In State v. James, No. 106,083 (Kan. Ct. App. 2012), as a matter of first impression in the state, the Court of Appeals of Kansas held that officers may read an arrestee's text messages in a cell phone found on his person as part of a search incident to arrest.
The defendant had been pulled over for having a headlight out. The officer smelled alcohol and soon learned the defendant and his passenger had been making drinks and consuming alcohol while in the vehicle. A search of the car revealed marijuana, and the defendant suggested it may belong to his brother. He did not know his brother's phone number, but because he was in handcuffs, he "stuck out his hip" as a gesture to get the officer to obtain his phone and call his brother. Here's what happened next:
While removing the cell phone from James' pocket, the deputy asked "are there going to be any text messages on here relating to drug sales?" And James responded that there was nothing about drugs on his phone.
Deputy Voigts proceeded to look at the cell phone in James' presence. In scrolling through James' text messages, the deputy found two incoming messages that caught his attention. On December 8, 2009, a person named Ash sent a text message to James' cell phone, which read: "U got green I will meet U somewhere." Another text message, sent on December 9, 2009, said, "Hey T-Ray this is Cotie. U got a 20?"Never was the officer told he could not search the messages, and the phone did not require a password. The defendant was later charged with various drug crimes. The text messages were used as evidence at trial, and the defendant was convicted and sentenced to 44 months in prison.
On appeal, he argued that the search violated his Fourth Amendment rights and that the use of the messages was improper under the rules of evidence.
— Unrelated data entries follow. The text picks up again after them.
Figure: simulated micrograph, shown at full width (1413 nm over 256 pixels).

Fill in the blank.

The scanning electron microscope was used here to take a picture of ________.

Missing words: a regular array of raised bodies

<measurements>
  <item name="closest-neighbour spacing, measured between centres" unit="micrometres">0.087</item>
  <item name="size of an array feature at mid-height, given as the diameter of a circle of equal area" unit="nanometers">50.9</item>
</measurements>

The Court of Appeals found that the search of the cell phone for text messages "probative of criminal conduct ... was a valid search incident to a lawful arrest." Further, the court found unpersuasive the defendant's arguments that cell phones should be treated differently than other containers including Ohio's Smith v. State (finding that the search of cell phone requires a warrant) and Kansas's own State v. Rupnick (holding that the search of a computer hard drive requires a warrant). The state made a consent argument, but the court did not need to consider it.
Finally, the court found that the text messages were not inadmissible hearsay. The questions "U got green" and "U got a 20" were not "offered to prove the truth of the matter stated." The questions are "neither true nor false" and thus do not qualify as hearsay.